Fatigue testing was also carried out using the DMA/STDA 861^e analyser. Samples for fatigue testing were the same as for the damping measurement. They were tested at 20 °C in air atmosphere (shear mode, 100 Hz) with an amplitude of 15 μm for 28 hours.

2.4. Reaction mechanism

Nitrogen atoms in tertiary amine (DMP-30) have larger electrophilicity than carbon atoms; they are the nucleophilic reagent. The lone pair electrons of the nitrogen atom of tertiary amine (DMP-30) will trigger the ring-opening reaction of the epoxy groups and generate the oxygen anion active center. The produced oxygen anion still has chemical activity and will trigger more ring-opening reactions.^51,52 Therefore, reactions continue until all the epoxy groups open their rings and the liquid is cured finally. Curing mechanism is shown in Scheme 1.

Scheme 1 Chemical reactions between DMP-30 and EP-1564.

Electrons of the carbon atoms in the isocyanate root are attracted by the oxygen atoms and nitrogen atoms simultaneously. Thus carbon atoms in the isocyanate roots are electron-deficient units. Tertiary amine DMP-30 will catalyze both of the reactions between isocyanate root and hydroxyl group or hydrone. Generally speaking, DMP-30 has more of an effect on the reaction between isocyanate and the hydrone. But in this experiment, water has been eliminated beforehand. Besides, addition of the phosphoric acid will also restrict the side reactions of the isocyanate. Carbon atoms in the isocyanate roots will be attacked by the nucleophilic reagent and turn into an astatic intermediate complex.^53–56 This intermediate complex has a higher reactivity and it will continue to react with the dihydric alcohol (PU-b). Because of the relatively large steric effect of benzene ring, resins will be catalyzed and cured mildly according to the stepwise polymerization and result in the polyurethane elastomers (Scheme 2).

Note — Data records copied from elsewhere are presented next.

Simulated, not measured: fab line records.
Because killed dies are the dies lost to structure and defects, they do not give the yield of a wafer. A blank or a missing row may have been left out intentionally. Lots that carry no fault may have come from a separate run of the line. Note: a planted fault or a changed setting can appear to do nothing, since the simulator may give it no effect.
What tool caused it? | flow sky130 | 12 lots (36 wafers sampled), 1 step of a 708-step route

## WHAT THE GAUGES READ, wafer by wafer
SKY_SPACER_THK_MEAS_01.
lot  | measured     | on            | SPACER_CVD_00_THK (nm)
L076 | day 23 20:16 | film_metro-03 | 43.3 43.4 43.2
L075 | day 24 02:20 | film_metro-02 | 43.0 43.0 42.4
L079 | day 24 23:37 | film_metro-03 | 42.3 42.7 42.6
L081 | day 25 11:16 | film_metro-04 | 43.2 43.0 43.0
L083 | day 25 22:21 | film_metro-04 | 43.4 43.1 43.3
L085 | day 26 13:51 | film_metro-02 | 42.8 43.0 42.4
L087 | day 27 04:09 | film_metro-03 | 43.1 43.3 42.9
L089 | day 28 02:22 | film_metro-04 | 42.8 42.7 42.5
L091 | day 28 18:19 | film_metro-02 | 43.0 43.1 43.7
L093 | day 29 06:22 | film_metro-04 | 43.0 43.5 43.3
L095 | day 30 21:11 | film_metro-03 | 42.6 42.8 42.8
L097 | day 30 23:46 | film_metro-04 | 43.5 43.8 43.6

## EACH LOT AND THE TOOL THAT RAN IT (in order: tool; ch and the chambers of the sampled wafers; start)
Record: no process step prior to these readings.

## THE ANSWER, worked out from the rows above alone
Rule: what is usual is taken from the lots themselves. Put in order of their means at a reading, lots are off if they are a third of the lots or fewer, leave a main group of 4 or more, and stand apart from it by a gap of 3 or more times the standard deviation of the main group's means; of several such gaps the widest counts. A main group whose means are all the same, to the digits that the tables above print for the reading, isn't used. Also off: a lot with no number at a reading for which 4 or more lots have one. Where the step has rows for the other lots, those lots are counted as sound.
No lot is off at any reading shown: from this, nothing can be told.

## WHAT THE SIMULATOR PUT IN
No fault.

Scheme 2 Chemical reactions between DMP-30 and PU 130T.

Tertiary amine DMP-30 will accelerate the curing rates of both EP and PU components. But DMP-30 has more impact on the PU phase, which will gel and cure faster than EP to some extent. Discrepancy of curing rate between EP and PU phase is one of the driving forces for the self-gradient phenomenon of the mixture (other factors are the difference of the surface tension and low viscosity).

3. Results and discussion

If the mixture resins could cure and result in the gradient structure without any external factors, they should be incompatible or partially compatible at least.^57–59 And this is the most important foundation for phase separation, gradient or layered structure. If the first element is met, then factors such as the surface/interface difference, adsorption of the mold to resins and the whole system energy should be taken into consideration. They are the parameters that determine the final gradient or layered structure. If all the factors above are satisfied (thermodynamic factors), viscosity and curing rate of the mixture are the other two factors that could influence the final structure. Only a suitable viscosity and curing rate help to form the gradient IPN structure.

3.1. Thermodynamic factor analysis of the self-gradient mechanism

To have an insight into the compatibilities between epoxy and PU-a or PU-b, EP and PU-a, EP and PU-b (both of them were mixed with a 1 : 1 volume ratio) were respectively mixed and bubbles removed. Then the mixtures were cast into tubes and sealed for 24 hours. EP-1564 is colorless and transparent while PU-b is yellowish and transparent. The color of PU-a is also faint yellow and transparent like PU-b, but it has a larger viscosity.

Fig. 1 shows the compatibility results of the resins. The tube on the left contains epoxy and PU-b. Epoxy and PU-b have a layered structure with a distinct interface. The upper layer is PU-b and the colorless bottom layer is epoxy. This may be caused by the density disparity of resins (density of PU-b is 0.98 g cm⁻³ while that of epoxy is 1.06 g cm⁻³). From this phenomenon we can say that epoxy LY-1564 and PU-b are incompatible or only partially compatible. The mixture in the tube on the right-hand side is epoxy and PU-a. This also presents a layered structure with a fuzzy transition zone. Resin in the upper layer should be epoxy with a certain amount of PU-a dissolved in it (density of PU-a is 1.11 g cm⁻³). The turbidity of the resin at the bottom may be caused by two reasons. One reason is that the viscosity of the mixture (PU-a and epoxy) is too high, and more time is needed for the complete layering process; another might be the side reactions of the isocyanate root that could generate some undissolved substances.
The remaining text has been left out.